Thursday, November 19, 2015

Blog Post 6

          Well, here's my final blog post. The stress is so real. I really like the idea of the stress talking cafe chat, but I didn't comment on that blog because I'm not sure if I can make a whole valid comment without just talking about my stress...but the comment I made was a bit of a rant.
          Anyways, this week for Cafe Chat we're making Thanksgiving turkeys. I had a bunch of different kinds I found on pinterest, more intense than the regular elementary school ones, and I let them choose which one or ones to make from 4. I've been bringing a bag of construction paper, scissors, glue sticks, and examples of the turkeys with me to the chats. My Wednesday group members really enjoyed it. We were in the multipurpose room of West Quad, and we ended up going an extra 30 minutes over but three members were really into it and didn't mind. Then, apparently west quad was having a party or something and they bought in 42 huge boxes of pizza and let us have some so we got the food experience without having to go out. (I've been reluctant to plan outings with this group because attendance is so shaky).
          Today, I bought in the same activity but it didn't go as well as I thought it would. I showed them the examples and got a lot of blank looks, but once I gave them a little nudge they were into it. However, it got awkward at the end because some people were really into it and taking a long time, and others I could tell were not and weren't so happy that we ended like 20 minutes late. I had my ukulele from my Mused teacher with me, and I let them all play with it.

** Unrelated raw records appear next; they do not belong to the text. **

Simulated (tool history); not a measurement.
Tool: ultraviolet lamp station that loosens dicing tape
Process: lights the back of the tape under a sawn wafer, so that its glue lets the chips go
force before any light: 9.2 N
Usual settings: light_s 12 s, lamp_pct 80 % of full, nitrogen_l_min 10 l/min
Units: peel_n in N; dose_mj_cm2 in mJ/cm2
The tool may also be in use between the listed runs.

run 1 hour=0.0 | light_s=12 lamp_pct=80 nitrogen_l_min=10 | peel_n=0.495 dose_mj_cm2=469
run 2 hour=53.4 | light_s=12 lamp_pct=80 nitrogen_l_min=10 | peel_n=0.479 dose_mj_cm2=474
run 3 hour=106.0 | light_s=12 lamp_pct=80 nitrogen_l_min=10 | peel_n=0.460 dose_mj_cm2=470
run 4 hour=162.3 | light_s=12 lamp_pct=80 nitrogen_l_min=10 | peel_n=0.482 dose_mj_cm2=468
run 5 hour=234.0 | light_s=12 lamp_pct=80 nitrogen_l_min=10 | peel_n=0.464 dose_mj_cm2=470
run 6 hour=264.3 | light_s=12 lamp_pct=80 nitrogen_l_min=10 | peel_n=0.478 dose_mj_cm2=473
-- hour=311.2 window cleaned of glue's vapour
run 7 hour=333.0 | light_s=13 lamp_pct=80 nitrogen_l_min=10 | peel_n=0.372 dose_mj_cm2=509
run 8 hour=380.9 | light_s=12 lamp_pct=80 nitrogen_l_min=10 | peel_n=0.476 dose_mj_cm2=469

          These past two weekish/for a while I've been feeling pretty down and not talking much to anybody. I'm just not so happy mood-wise. I know what I'm upset about certain things, but all the bad things put together don't equate my upsetness. I try really hard to put it away from cafe chat, and put on a smile for them. I think I'm doing a good job, but sometimes when plans bust I think it might be because of this. I try really hard for them though. Sometimes I talk about it with them, but more in a joking matter than in a serious matter. I don't really know what I'm doing with my stupid moods.
       Back to being a functioning human being, I think for my final project I want it to have something to do with the concept of home. I want to build a house type thing because moving is like finding a second home. And sometimes we don't find our home for awhile, but when we do it makes us feel not so foreign anymore. I'm not completely sure about this yet though. I also want to somehow incorporate everything we did during cafe chat this semester. I'm not sure who the audience is supposed to be.